It’s not uncommon for us to feel overwhelmed by the amount of content that’s put in front of us on a daily basis, whether it be on the TV, social media, or other digital platforms. But for a suburb of West Auckland, social media has been the voice for what Heather Tanguay describes as “The Community Kindness movement” of Glen Eden. 

The Community Kindness Movement. Inspiring Communities
Heather Tanguay – Glen Eden community activator

What Heather is referring to is a Facebook Group – Glen Eden Pātaka Free Pantry Group – which was set up in late 2018 as a community-led initiative championed by the Glen Eden Residents Association (GERA).  

SHARED LOCAL VISION 

“We knew there was a great need for Pātaka in our community. We didn’t know exactly how we were going to make it happen, and that’s why we put it to the community on Facebook.” 
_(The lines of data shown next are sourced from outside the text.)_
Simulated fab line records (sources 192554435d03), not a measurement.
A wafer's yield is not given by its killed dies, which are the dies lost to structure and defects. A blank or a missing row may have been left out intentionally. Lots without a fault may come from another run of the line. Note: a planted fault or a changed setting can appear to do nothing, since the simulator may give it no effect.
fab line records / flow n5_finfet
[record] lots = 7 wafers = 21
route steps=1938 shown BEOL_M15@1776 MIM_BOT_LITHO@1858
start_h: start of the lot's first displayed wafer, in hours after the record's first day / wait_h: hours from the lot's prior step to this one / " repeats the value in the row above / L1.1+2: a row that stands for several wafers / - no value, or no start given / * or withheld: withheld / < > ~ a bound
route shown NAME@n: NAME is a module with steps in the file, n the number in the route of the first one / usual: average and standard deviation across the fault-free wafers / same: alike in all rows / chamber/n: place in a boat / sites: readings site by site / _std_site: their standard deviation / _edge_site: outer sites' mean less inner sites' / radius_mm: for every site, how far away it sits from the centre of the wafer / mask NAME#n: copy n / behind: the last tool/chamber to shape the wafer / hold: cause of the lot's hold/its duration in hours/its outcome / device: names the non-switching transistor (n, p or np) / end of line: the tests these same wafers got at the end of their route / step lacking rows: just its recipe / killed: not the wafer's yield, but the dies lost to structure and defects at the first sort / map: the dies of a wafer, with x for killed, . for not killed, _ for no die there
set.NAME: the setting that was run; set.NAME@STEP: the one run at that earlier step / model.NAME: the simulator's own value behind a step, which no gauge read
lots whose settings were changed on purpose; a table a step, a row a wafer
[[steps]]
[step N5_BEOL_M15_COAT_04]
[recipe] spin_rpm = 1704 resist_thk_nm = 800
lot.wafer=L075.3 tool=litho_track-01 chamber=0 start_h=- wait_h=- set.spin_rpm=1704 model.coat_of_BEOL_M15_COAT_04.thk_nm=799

The response was incredible. Among offers of free building, donated materials, and locations to host the Pātaka, it was clear that the community of Glen Eden – with a population of over 7,000 people – was willing to bring this project to life.  

BUILD FROM LOCAL STRENGTHS 

Another GERA member was instrumental in building the initiative’s online presence. From there, she and Heather received many offers of support and from there a sub-committee with another five members was established, based on their relevant skills. 

First, some research was carried out. The Pātaka Kai initiative originated in South Auckland and has since grown into a national movement. Heather credits the Pātaka Kai website with having all the information they needed to get started.

“It was wonderful to be able to look at their resources. How did they did it, what things we had to have in place, what things we needed to consider… council regulations and things… just about everything we needed to get this project up and running.” 

With a small amount of funding they were able to buy the materials for five Pātaka which were set up in all corners of Glen Eden; attached to fences of people’s homes who’d offered their property as a Pātaka host.  

The Community Kindness Movement. Inspiring Communities

LEARN BY DOING 

“Right at the beginning we didn’t have doors for the pantries, so the birds were getting in and eating the bread, making a mess… but we didn’t have the money to do anything about it. Then out of nowhere a local flight attendant made five pantry doors. She is away with work for weeks at a time, but this is still her community. Isn’t that lovely? I apologised to her and said we couldn’t afford to reimburse her, but she didn’t expect anything. It was quite overwhelming.” 

Heather says she and the team also had to learn to let the community go about their giving, taking and trading from the Pātaka in their own way. 

“Generally speaking everyone is mindful of others – not taking too much, not leaving it empty – and if there is bad behaviour people usually communicate about it in the Facebook group.” 

The bad behaviour, Heather says, is usually people clearing the Pātaka out; taking everything.  

“It happened to us at the beginning, but there’s no judgement. You just never know a person’s situation. We heard of one woman who was accused of clearing a Pataka… but we also knew from the school principal that she was a P addict trying to shake her addiction, and she had kids at home.” 

With rising housing prices and stagnant wage rates, any family could be at risk – no matter their socio-economic standing.  

“An example to consider is a young man who had to give up his job to look after a sick wife and child, paying huge rent. He was desperate, and his wife could not receive a benefit as she was not a New Zealander. The Pātaka helped him provide some food prior to Christmas.” 

It’s not just local neighbours donating food to the Pātaka. In the relatively short time they’ve been up and running, the sub-committee have worked to get assistance from local business owners including bakeries and supermarkets who would otherwise be throwing unwanted produce into landfill.  

“We have been able to demonstrate through the Pātaka, that what has been perceived as food waste can be avoided and can be positively redirected to people in need.” 

Their community spirit doesn’t stop there.  

“We would love to see a gardening project in Glen Eden. Veggies and fruit are out of the question for families on a tight budget.” 

With willing volunteers and available garden space nearby they are hopeful that 2020 is the year they can bring this part of the project to fruition.  

“It hasn’t all been plain sailing, but this is our home. A place in need. And besides, I don’t do hobbies. I do community.”